When a POS (Player Owned Station) runs out of fuel, it’s forcefield is deactivated. A forcefield can be filtered for in your overview and dscan-settings. I traditionally have filters where I see a POS, it’s potentially anchored modules, forcefield and of course ships.
Roaming Opportunities
I was in a Worm that had earned it’s 10th kill mark on this roam when I saw some ships on my directional scanner and a POS-tower – but no forcefield. I did not realize that fact at the time. To check if my bookmarks of the different POS-locations in the system were still up to date I warped to one of them. The POS was gone and I deleted the bookmark. The next one I spared because POS-guns, -webs and -warp disruptor batteries showed up on my scanner. You won’t keep your ship for long when you take unnecessary risks. The third POS was new. I had no bookmark for it. If you can tell what planet the POS is on, but not which moon from a further distance, the customs office of the planet is usually a good call to warp to. From there scanning each moon separately with a 5° angle lets you find the “stick” pretty quick.
I warped to the moon at 100 km range and made a bookmark while landing to get an even further warpin-spot. I was quite surprised not to see the typical blue sphere around the POS. There were two characters in the system with me. But nothing had moved for the last five minutes while I was checking and making bookmarks. An Astero and a Tayra were just sitting there, unpiloted.
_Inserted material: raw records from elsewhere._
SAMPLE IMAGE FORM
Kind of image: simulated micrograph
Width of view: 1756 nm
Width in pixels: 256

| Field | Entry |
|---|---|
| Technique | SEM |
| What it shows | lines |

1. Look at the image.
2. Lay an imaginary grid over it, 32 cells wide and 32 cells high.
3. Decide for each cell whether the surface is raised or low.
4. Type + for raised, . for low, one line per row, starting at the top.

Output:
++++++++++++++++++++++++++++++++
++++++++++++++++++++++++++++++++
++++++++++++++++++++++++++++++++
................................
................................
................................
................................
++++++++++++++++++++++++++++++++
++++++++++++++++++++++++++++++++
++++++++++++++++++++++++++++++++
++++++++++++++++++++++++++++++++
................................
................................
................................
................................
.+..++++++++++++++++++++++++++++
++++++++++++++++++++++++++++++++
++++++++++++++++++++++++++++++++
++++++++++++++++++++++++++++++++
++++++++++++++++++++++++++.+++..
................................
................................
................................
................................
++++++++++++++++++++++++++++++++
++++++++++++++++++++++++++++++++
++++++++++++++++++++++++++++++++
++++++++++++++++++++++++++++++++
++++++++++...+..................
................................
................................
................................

This smelled like an opportunity for easy ISK! Or was it bait? Unlikely. There are better ways to place bait that I would have been more likely to fall for. Who warps to moons when there are citadels, right?
Funny enough, I had bookmarks for POS-towers in this system, but no actual safe spot – lol. So I quickly warped off to an anomaly to create one.
Reward for Risk
Now would follow the risky part: I would eject from my Worm and go back to the seemingly unattended ships at the tower to board and see if they would be worth the time and effort to fly them home.
With an eye on my dscan results, I initiated warp back to the POS in my pod. Luckily the ships were parked right beside the tower – It’s former owner must have warped them to 0. I boarded the Astero first and opened the fitting-window. The estimated price calculation in the bottom right showed just above 200 million. Nice! The two other characters were still there but nothing on dscan.
I warped back to my safe where I had parked my Worm, ejected and went back to the get the Tayra. I had lots of loot from NPC sites and three MTUs loaded. It had been obviously used to pick up the remains of anomalies. All in all worth an estimated 80 million ISK. Back at my safe spot, I jumped in the Worm to scout the way and bring the trusty vessel home first. In my staging Keepstar, I switched into a shuttle and raced back to the system with the unpiloted ships.
Of course, the Astero had priority – and thanks to the frigate speed and ability to warp cloaked it was only a matter of time to get it safe. Even the heated border zone where Winter Coalition, FI.RE and Legacy forces are constantly skirmishing each other, I could pass without problems.
Encouraged by this success I hopped into an empty Kestrel hull, added some Intertial Stabilizers II to fit onto the Tayra, placed a Mobile Depot into the hold and travelled the route one more time. On the way back I met another, hostile Tayra and was a bit sorry that I wasn’t in my Worm.
Cloaks and Sabres
For the long warp through the last system of Tenerifis, 46DP-O, I took a very yoloesk approach. I wanted to get out of the system quickly and just warped to 0 at the gate, not knowing if it was camped or bubbled. As mentioned earlier. This and the next system was were the constant skirmishings took place.
I made it through the gate but was surely spotted by the ships sitting at the grid, safely tethered on the X.I.X.-Fortizar. Luckily the other side was clear as well. But a few red flagged pilots were in the system, so I warped to a safe spot on the next gate. It was clear.
As I initiated the warp to move on, a hostile Sabre showed up. Too late for me to cancel warp, we both landed within jump range of the gate. RIP me?
Most Interdictor pilots will just bubble in such cases and jump the gate, as the prey (me) is expected to jump the gate as well. The bubble went up and the Sabre jumped. But I didn’t follow him. I just sat there and aligned to the next blue structure, then set my speed manually very slow so I would not get out of jump range of the gate by the time the Sabre would have crashed the gate and came back to my current position.
My plan was to wait until he crashed the gate, then jump and immediately break gate-cloak and cloak with the Prototype Cloaking Device the previous owner of the Tayra had luckily installed. As expected the other was already bubbled. But because of the few seconds, the Sabre pilot would need to get back to the gate and load grid on the other side, he would not be able to see the position I cloak on – hopefully.
And it worked. Despite some nerve-straining seconds when the interdictor pilot came pretty close, but not close enough to decloak me while orbiting the gate. After a while, he lost interest and I was able to continue my way without a scratch.
OP Success.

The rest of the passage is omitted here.